GOSHEN – Indiana state law requires that all rollercoasters and amusement rides be inspected by state officials at least once a year, but the Elkhart County 4-H Fair goes above and beyond that requirement.
This is a relief to fairgoers, especially after a woman fell to her death out of a rollercoaster at Six Flags Theme Park in Arlington, Texas this past weekend.
All 35 of the fair's rides are owned and operated by North American Midway Entertainment. The company has a 60-person crew, including three nationally certified inspectors who perform check-ups on the rides.
"Every single ride has its own individual checklist that is performed over an hour before the rides open every day,” says Blake Huston, general manager of North American Midway.
The company's inspectors aren't the only ones who give the rides a good look.
The fair's safety director Phil Wogoman performs his own personal inspection of the equipment several days before the fair opens. The process takes him a full day-and-a-half.
"I go through and I go onto the rides and I go around the rides, looking for things people might have forgotten – a missing pin here or there, loose cables," Wogoman says.
In his 15 years as safety director, Wogoman says he has never found a major safety issue with any of these rides.
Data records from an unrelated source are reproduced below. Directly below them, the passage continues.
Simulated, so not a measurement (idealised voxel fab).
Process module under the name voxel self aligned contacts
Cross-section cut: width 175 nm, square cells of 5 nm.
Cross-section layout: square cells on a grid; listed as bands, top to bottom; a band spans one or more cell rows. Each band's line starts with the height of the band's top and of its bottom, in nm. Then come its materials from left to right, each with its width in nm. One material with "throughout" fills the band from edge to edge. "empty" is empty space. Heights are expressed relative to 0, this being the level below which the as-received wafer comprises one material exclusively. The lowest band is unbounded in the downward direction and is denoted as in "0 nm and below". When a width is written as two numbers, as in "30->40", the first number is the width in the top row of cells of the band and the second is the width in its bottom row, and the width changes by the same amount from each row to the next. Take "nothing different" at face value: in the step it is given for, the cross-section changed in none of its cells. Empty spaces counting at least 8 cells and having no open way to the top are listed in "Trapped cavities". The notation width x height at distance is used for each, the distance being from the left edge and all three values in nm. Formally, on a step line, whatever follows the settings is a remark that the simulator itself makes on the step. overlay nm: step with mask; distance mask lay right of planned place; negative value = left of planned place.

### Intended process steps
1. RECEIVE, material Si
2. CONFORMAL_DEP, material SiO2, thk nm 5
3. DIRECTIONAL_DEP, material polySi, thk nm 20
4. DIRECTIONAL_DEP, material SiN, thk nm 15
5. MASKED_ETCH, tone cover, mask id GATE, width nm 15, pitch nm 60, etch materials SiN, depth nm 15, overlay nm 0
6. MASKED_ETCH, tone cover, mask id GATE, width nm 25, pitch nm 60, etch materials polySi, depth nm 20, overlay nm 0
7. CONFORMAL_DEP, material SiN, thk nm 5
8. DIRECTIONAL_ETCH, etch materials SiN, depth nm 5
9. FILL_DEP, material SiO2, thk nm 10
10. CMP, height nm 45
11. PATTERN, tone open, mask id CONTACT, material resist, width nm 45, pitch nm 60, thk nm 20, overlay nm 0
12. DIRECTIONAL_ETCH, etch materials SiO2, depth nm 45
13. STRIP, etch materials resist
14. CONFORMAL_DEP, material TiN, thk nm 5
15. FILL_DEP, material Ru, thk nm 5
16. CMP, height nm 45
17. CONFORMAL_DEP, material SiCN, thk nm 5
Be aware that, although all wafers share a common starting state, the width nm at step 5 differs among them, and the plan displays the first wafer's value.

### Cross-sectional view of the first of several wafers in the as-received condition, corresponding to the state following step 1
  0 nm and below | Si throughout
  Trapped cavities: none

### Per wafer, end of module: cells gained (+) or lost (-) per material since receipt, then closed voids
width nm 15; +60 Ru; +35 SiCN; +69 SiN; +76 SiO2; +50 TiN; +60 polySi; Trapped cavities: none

This equipment is torn down and reassembled at several county fairs throughout the state about every other week. But that doesn't mean they're unsafe, Huston says. In fact, because these rides are rebuilt constantly, they get more attention.
"A permanent park, the thing is erected, and it sits there for 20, 30 years, and maybe it’s not disassembled," Huston says. "They have their safety checks, but with our guys, they have their hands on every single part, every week.”
Wogoman says he's aware the state doesn't require him to do his own inspections, but he does them for the sake of the fairgoers.
“We just look to have the best and safest venue in the state,” Wogoman says.
That's why fairgoers like Kerry Zeese, who plans to ride every single ride at the fair, aren't afraid of getting in line for the Ferris Wheel.
"I just think they double-check everything now," Zeese says.